A gross over complication of a simple problem. Stick 20' of baseboard down there on its own thermostat and zone valve and forget about it. Some of these guys want to make a science project out of everything. You don't need to do a heat loss.
Tending to like Tom Sawyer's keep-it-simple-stupid approach, but make sure you leave yourself a way to add more baseboard later if 20' turns out to not be enough. The trouble with shooting from the hip is the chance of missing the target. The heat loss calculation tries to take the guesswork out of it.
What kcodyjr said but for different reasons. A zone with only 20' of baseboard is guaranteed to short-cycle that boiler. Baseboard is cheap- 50' still wouldn't balance but would be more likely to run long enough to overlap with a call for heat from another zone, all of which are apparently under 60' anyway. At 162' total it still comes in at 524 BTU/ft with all three zones calling for heat, so it won't require any tweaking of the near-boiler plumbing to protect against return water that is too cool.
As configured any single zone can only emit about a third of the boiler output, which isn't the greatest way to run the boiler. With three zones of 50-60 feet it pretty much balances when all zones are calling for heat. But a 20' zone can't even emit 1/5th of the boiler output, and will cycle quite a bit when it's the only zone calling for heat.

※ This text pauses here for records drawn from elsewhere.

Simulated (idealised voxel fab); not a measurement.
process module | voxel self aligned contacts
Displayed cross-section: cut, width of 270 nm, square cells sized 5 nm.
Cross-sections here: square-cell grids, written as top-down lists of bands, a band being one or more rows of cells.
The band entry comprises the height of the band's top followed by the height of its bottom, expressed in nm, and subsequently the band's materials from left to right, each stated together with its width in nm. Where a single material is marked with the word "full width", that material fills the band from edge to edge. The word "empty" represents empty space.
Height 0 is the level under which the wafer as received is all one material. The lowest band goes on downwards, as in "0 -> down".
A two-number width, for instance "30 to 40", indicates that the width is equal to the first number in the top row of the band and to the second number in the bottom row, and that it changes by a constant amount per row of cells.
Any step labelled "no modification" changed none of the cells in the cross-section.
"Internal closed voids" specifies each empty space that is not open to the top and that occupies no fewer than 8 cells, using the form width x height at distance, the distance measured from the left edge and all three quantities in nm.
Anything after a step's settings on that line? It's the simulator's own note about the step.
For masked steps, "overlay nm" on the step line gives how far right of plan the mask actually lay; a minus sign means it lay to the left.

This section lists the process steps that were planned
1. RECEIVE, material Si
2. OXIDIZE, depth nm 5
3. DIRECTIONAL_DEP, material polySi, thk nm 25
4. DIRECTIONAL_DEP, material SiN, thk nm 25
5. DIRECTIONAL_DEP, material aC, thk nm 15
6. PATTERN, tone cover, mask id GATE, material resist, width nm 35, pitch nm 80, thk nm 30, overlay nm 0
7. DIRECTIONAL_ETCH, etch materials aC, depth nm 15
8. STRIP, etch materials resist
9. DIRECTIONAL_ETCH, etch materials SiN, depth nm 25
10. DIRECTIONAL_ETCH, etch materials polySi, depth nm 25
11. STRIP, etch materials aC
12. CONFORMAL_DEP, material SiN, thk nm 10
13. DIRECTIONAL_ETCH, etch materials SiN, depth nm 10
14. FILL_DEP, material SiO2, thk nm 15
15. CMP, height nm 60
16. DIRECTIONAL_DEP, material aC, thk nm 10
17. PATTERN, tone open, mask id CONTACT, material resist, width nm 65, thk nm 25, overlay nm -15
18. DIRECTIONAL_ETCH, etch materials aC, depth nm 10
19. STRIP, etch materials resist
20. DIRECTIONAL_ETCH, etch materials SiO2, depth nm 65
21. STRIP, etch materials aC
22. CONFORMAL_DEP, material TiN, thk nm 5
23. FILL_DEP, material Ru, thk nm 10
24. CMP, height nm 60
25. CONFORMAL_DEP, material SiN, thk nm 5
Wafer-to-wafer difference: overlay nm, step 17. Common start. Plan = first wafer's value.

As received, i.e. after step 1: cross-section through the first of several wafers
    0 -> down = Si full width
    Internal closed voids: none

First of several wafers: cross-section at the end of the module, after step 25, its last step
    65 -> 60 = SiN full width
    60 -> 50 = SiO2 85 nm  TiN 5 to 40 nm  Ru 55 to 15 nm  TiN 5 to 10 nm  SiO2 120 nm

There seems to be a lot of gaps & compressions on the above-grade fiberglass, which is going to cut into it's performance fairly severely. Tuck them in at the corners & edges, then tug gently until it's just proud of the stud edges so you get a complete fill- it' makes a difference.
And lose the poly sheeting. The ubiquitous use of 6-mil poly has been the cause of more problems than it ever solved in a MA US climate-zone 5 location. Air-tightness is more critical than vapor-tightness for controlling wintertime moisture adsorption at the sheathing, and if you seal the wallboard carefully (foam the back side of any electrical outlets with can-foam, and caulk the front side to the wallboard, and caulk the wall board edges to the framing), you won't have a significant mold risk at the sheathing even running with no interior side vapor retarder. If you have vinyl siding you can call it "done", and be fully code-compliant, since vinyl siding is inherently back vented, and the sheathing passes through at least some of the winter moisture load during the winter, and dries quickly when it warms up. With vinyl siding it meets the "Vented cladding over wood structural panels" prescriptive for [URL="http://publicecodes.cyberregs.com/icod/irc/2012/icod_irc_2012_7_sec002_par025.htm" US climate zone 5[/URL] (which is all of MA), and that allows you use standard latex paint as the interior vapor retarder (3-5 perms), which has significant drying capacity for purging any moisture that finds it's way into the assembly, making it far more resilient to moisture drives from either the interior or exterior.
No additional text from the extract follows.